Showcase: Azure AI Hybrid Search unexpected results gotcha

This document describes a gotcha in Azure AI Search hybrid queries where unexpected results are returned.

The context is of these findings are an ISE engagement with a customer indexing millions of documents in Azure AI Search. During this, I set out to answer questions on filtering and matching syntax as well as pre/post-filter performance for hybrid search. Views and opinions are my own.

Key takeaway

Traditional full-text search return matches if and only if there is a match. Vector search always returns k number of matches, which can be nonsensical (see here). Given the way hybrid search reranks the sum of results from full-text and vector search, hybrid search can return results which would not be expected given (regex) matching constraints in the search_text argument.

If you are simply filtering on a field, use filter (filter syntax refs). This is a 'hard' filter, meaning that results which do not match are not included in the end-results for (hybrid) search.

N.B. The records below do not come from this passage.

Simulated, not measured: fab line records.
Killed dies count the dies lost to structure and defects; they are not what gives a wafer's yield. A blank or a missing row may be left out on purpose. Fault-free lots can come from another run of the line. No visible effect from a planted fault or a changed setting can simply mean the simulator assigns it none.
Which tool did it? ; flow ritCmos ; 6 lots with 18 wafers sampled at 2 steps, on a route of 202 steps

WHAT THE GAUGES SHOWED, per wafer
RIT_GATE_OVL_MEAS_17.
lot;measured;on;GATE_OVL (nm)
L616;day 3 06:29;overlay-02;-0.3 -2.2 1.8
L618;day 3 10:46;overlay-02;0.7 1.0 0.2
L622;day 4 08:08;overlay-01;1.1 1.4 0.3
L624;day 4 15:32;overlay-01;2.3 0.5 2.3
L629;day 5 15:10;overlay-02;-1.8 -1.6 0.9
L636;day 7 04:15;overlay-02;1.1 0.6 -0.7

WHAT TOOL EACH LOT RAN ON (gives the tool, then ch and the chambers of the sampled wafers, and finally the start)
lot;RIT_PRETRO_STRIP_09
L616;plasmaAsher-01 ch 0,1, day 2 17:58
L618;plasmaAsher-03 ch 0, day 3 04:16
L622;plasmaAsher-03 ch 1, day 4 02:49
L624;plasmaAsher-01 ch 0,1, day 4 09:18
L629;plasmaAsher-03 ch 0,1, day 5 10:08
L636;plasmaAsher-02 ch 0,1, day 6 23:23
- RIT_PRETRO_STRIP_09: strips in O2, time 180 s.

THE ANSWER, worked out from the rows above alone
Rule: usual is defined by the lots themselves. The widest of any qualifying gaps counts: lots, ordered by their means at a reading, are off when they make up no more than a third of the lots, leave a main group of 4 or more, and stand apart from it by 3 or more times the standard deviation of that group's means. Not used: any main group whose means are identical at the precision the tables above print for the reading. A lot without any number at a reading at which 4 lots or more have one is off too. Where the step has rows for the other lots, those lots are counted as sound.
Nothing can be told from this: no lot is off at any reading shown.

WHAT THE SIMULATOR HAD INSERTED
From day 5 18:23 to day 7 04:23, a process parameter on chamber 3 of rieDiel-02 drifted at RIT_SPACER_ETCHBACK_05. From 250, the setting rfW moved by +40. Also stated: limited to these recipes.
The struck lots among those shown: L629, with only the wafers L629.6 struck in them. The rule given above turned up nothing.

Brief reiteration on search methods

Azure AI Search offers these three search methods:

Keyword search: fulltext and semantic
1. Fulltext: queryType sets the parser: simple, or full. The default simple query parser is optimal for full text search. Full enables Lucene query parser: for advanced query constructs like regular expressions, proximity search, fuzzy and wildcard search. Full-text query how-to - Azure AI Search | Microsoft Learn
2. Semantic: Semantic ranker is a collection of query-related capabilities that improve the quality of an initial BM25-ranked or RRF-ranked search result for text-based queries. When you enable it on your search service, semantic ranking extends the query execution pipeline in two ways:
  1. Secondary ranking score & captions and answers in the response. Semantic ranking - Azure AI Search | Microsoft Learn
Vector search: docs - uses embeddings and distance in latent space to retrieve semantically relevant documents.
Hybrid search: combines both results, and reranks, e.g. using RRF (docs)

Technique - filtering and matching documents in Azure AI Search

For matching and filtering documents, these two approaches were most useful for our use-cases:

Using OData language and filter argument: OData language overview - Azure AI Search | Microsoft Learn
Using the search_text argument and query_type="full" so we are able to use the Lucene queryparser syntax: we can match results e.g., using regular expressions Lucene query syntax - Azure AI Search | Microsoft Learn.

Gotcha example - Where things turn sour

Imagine the following query. We are interesed in filtering on a specific id (the full set only contains one document with this ID), but we also match the id to contain 1234 using a regex lucene query. Obviously, this matches and we get a result:

limit = 10
select = 'id,content'
search_text = "id:/.*1234.*/"
search_client = sc
result = await search_client.search(
        search_text=search_text,
        top=limit,
        select=select,
        query_type="full",  # Set query type to full to enable lucene/regex queries
        filter = "id eq 'A001-AB-1234_chunk_0'"
    )
async for doc in result:
    print(doc)

# >
# {'id': 'A001-AB-1234_chunk_0', 'content':....
#

Now, we change the regex query to (not) match 4321 in the id, and we obviously get no result:

limit = 10
select = 'id,content'
search_text = "id:/.*4321.*/"
search_client = sc
result = await search_client.search(
        search_text=search_text,
        top=limit,
        select=select,
        query_type="full",  # Set query type to full to enable lucene/regex queries
        filter = "id eq 'A001-AB-1234_chunk_0'"
    )
async for doc in result:
    print(doc)

# >
# NO RESULTS
#

What happens if we add hybrid search to the mix, but still include the unmatching 4321 in the id?

# Hybrid search with regex-like query, yielding unexpected (1234) result (hybrid).
# (using helper function to set up the embedding, ...)
async for doc in await vector_search_with_lucene(
    limit=10,
    query_to_embed="failing gear unit", # some query which closely resembles the text in the content
    search_text = "id:/.*4321.*/",
    query_type= "full",
    select='id,content',
    search_client=sc,
    vector_filter_mode="preFilter",
    filter = "id eq 'A001-AB-1234_chunk_0'"
):
    print(doc)

# >
# {'id': 'A001-AB-1234_chunk_0', 'content':....
#

Notice how in this case, we do get the result back, but the id doesn't match the regex query.

Reasoning:

Azure AI Hybrid search reranks documents after both the vector search and fulltext search are finished. The search_text argument allows for strict (regex) matching, but this matching only applies to the fulltext search. Since we pre-filter on a specific document, vector search will always yield this result (note: this holds even if the neighbor of the embedded query isn't too similar, since we always try to return 10 results - which then must include our single document). After both the vector and text search are executed, the hybrid results include results which would not be expected from just full-text search.